As I try to make my way through each day of my existence, I am reminded, almost daily, at the gall of some people. I’m sure you’ve seen it. Grown adults behaving badly. Committing acts they would put their own children in timeout for, but somehow, they’ve justified in their own minds that their bad behavior is ok, using their own excuses and wrong logic to proclaim their bad behavior as ok. These are also the same people who, when witnessing other people complete the exact same acts, will immediately cry foul, asking for blood, regardless of that person’s reasoning.
It’s funny how reasoning and excuses are ok when they come from one side of this person’s mouth, but they are offended by the same display when the coin flips.
Sometimes the acts are minor.
How dare that person cut me off in traffic, but when, “I’m late for work, it’s ok. I mean, really. No one got hurt, so whats the harm.”
Two Black Friday shoppers going for the same item. One grabs it out of the other’s hands. The winner is justified, “They should have fought harder, been quicker.” The loser is offended, “What terrible manners. How rude.”
The place where it’s most saddening to me is with words. Deep, cutting, hurtful words flung from one mouth into the life of another, sometimes with the only purpose of cutting down the receiver. At first, one would witness a lot of these verbal assaults anonymously, online, where one can cowardly hide, hurt, and not have to face their attackee.

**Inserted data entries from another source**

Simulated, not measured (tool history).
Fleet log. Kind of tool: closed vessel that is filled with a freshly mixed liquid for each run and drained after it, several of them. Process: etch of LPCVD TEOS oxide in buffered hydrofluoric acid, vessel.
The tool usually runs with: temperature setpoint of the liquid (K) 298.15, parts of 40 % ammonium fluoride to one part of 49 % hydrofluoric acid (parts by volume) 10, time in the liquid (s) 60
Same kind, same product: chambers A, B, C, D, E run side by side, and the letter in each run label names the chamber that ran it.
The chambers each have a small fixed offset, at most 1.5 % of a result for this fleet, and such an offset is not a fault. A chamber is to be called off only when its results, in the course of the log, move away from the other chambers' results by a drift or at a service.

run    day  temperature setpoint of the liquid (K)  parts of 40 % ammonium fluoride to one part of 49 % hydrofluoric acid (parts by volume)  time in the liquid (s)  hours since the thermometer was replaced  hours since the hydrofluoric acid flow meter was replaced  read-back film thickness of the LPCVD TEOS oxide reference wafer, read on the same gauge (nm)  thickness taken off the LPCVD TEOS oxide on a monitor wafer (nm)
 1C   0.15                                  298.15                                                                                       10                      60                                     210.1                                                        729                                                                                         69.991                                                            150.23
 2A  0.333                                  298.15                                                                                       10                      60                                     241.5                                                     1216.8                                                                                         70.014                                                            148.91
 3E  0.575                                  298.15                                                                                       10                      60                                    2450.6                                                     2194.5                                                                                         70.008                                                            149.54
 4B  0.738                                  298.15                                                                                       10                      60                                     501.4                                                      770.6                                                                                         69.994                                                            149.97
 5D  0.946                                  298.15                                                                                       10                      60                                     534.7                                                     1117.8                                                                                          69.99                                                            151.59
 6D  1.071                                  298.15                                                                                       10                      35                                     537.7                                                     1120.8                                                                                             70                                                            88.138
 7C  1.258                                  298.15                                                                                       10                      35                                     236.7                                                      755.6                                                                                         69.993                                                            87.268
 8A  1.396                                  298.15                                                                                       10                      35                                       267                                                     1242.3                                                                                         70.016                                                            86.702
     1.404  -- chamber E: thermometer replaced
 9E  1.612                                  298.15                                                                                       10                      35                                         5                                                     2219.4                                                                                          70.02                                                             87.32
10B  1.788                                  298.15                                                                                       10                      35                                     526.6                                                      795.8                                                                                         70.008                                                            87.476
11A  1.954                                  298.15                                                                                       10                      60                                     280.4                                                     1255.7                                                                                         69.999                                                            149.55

Then it moved to opening assaulting others, sometimes ones that they claim to be hold as friends or loved ones. Mean posts online, rude comments or tweets. The really sick ones are held under the guise of TBH. What a horrible thing our young people have created with this trend. Opening inviting comments from people only to be the receiver of mean, hurtful, ‘honest’ attacks. We’ve taught a generation to think it’s ok to be cruel and spiteful, as long as you can justify it with ‘just being honest.’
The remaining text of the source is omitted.